Wednesday, June 5, 2013

Lost Marbles

Not the angle of repose I was looking for
I lost several hours this morning when I fell down a rabbit hole of interesting facts. I was looking for something specific about what is called an ‘angle of repose.’ No it isn’t the angle of my lawn chair - although I did stumble upon a blog called ‘My Angle of Repose’ and a 1971 novel titled ‘Angle of Repose’.

The angle of repose I’m interested in is the maximum angle a pile of something (i.e. a granular material) could reach before tumbling down. A google scholar search found scientists piling a plethora of items from mustard seeds to firewood.

Not surprisingly, the shape of what you are piling matters. In a 1966 paper, piles of tiny spheres and angular crushed quartzite were examined. For diameters of 0.5 mm, the angle of repose for the spheres was 38 degrees while for the quartzite it was a steeper 57 degrees. Meaning flatish, irregular things pile better than round things.

But, diameters of 0.5 mm are tiny, what about something bigger? For bigger things, the angle of repose decreases. The tiny spheres above would form a pile while attempting to pile marbles would only lead to escaped marbles - and an excuse to say: “help, I’ve lost my marbles.”

Adding water changes things - and this is where I really got sucked in. A 1997 paper titled ‘What keeps sandcastles standing’ was irresistible to me and completely unrelated to what I was looking for, so I read it.

If you are going to build a fancy sandcastle, you’ll quickly discover that dry sand won’t work, only wet sand will do. That’s because the properties of wet and dry sand are different. They did a lab experiment to prove it by modeling wet sand with spherical polystyrene beads ‘wetted’ with corn and vacuum-pump oil.

As a tangent - a completely different study used rice piles to model avalanches. What you use likely comes down to what you can get to work in the lab. My experience with lab experiments I designed myself clearly demonstrated that it isn’t easy to come up with something that works.

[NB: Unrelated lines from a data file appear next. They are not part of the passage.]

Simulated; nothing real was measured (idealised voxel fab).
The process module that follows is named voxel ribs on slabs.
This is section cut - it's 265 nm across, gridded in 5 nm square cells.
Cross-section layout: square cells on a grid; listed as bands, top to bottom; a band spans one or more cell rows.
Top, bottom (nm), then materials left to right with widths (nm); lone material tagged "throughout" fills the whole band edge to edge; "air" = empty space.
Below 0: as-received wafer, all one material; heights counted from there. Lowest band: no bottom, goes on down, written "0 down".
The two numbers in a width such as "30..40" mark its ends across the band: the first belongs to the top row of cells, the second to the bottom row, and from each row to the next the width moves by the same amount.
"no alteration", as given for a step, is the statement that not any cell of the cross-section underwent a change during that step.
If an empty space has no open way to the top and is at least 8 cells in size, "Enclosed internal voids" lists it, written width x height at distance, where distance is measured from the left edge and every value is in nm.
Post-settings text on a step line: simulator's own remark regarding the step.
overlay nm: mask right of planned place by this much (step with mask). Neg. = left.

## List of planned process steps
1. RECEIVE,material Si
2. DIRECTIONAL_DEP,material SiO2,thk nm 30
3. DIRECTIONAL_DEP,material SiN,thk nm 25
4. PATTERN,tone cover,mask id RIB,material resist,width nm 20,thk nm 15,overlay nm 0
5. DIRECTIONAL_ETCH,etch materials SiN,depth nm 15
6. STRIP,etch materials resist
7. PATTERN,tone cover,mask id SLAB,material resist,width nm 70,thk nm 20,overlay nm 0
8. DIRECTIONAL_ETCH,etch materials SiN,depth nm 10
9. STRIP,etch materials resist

They found that by only slightly coating the beads (coating of less than 50 nm) dramatically increases the angle of repose. This means that by adding water to sand, the liquid introduces attractive forces that act to bind the particles. At first clumps form, which grow as more liquid is added until what you are working with (sand, polystyrene beads, etc) holds together.

The angle of repose is an important factor when studying slope stability and landslide prediction. How gravity influences the angle has also been studied, so what we know here can be transferred to exotic locals such as Mars. A point to ponder if you have to trek across scree in your local mountains or on Mars.